Given the latest news, it is very hard to disagree with the former Speaker's
comments about presidential campaigning.
Potential presidential hopeful Newt Gingrich on Tuesday blasted the modern-day road to the White House as too long, too expensive and verging on "insane."
The former House speaker from Georgia said he will decide whether to enter the GOP presidential field in October. But in a wide-ranging speech at the National Press Club in Washington, he ridiculed campaign consultants and spin doctors who he said are extending the 2008 campaign. He said presidential debates have become "almost unendurable."
"These aren't debates," the former Georgia congressman said. "This is a cross between [TV shows] 'The Bachelor,' 'American Idol' and 'Who's Smarter than a Fifth-Grader.'"

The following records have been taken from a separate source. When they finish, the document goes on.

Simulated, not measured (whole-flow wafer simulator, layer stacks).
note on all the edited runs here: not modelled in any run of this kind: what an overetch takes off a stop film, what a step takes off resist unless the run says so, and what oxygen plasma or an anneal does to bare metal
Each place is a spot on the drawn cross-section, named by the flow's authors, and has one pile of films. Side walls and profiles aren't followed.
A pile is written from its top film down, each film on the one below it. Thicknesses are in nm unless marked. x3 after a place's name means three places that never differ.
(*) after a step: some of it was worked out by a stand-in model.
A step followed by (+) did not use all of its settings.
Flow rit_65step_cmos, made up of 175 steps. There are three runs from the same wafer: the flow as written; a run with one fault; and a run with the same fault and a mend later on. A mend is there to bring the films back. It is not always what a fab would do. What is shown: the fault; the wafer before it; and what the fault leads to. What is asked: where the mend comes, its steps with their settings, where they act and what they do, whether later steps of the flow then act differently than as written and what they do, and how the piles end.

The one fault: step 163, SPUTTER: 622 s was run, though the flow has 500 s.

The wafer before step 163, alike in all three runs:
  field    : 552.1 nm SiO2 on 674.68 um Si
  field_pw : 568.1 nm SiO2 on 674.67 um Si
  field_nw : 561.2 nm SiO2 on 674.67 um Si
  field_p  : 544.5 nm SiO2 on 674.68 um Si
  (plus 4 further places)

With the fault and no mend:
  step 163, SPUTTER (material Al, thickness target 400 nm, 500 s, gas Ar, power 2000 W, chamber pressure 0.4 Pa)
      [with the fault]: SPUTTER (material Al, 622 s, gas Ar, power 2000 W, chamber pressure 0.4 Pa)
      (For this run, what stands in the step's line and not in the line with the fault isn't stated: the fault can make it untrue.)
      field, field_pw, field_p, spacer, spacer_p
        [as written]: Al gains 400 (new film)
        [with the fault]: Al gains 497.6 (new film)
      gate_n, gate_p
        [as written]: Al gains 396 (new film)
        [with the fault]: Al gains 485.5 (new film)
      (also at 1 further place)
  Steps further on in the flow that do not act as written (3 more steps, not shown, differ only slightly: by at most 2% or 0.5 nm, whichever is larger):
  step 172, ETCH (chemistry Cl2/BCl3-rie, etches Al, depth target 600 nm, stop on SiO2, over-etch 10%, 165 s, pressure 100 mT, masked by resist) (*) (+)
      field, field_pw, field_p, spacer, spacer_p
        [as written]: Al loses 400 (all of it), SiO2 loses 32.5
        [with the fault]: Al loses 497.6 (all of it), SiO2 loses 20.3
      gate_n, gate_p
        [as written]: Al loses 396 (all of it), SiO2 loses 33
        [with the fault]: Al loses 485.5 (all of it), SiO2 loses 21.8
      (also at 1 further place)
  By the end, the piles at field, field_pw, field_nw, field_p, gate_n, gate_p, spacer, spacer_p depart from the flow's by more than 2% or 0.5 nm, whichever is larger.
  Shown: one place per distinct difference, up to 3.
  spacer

Despite my general interest in politics, I too have found the debates painful to watch. I get more out of reading the transcript and have taken to doing that. The expense and the activity level are brutal and probably unnecessary. Gingrich, ever the idea man, offers a solution:
Gingrich's answer to the problems would be to get rid of limits on campaign financing, which he said have made the problems worse by requiring more individual donations to meet the same goals, and to stage a series of "dialogues" among the major-party candidates -- once a week, for 90 minutes, for nine weeks before the elections.
Candidates would pick the topics, and their answers would be uninterrupted "except for fairness on time," he said.
"After nine 90-minute conversations in their living rooms, the American people would have a remarkable sense of the two personalities and which person had the right ideas, the right character, the right capacity to be a leader," he said.
I love the campaign finance side of things, so long as there is reasonable disclosure. I also like the dialogues idea, but I wonder how it would work in a primary context, but I can see it in a general election context quite easily and like the idea a great deal.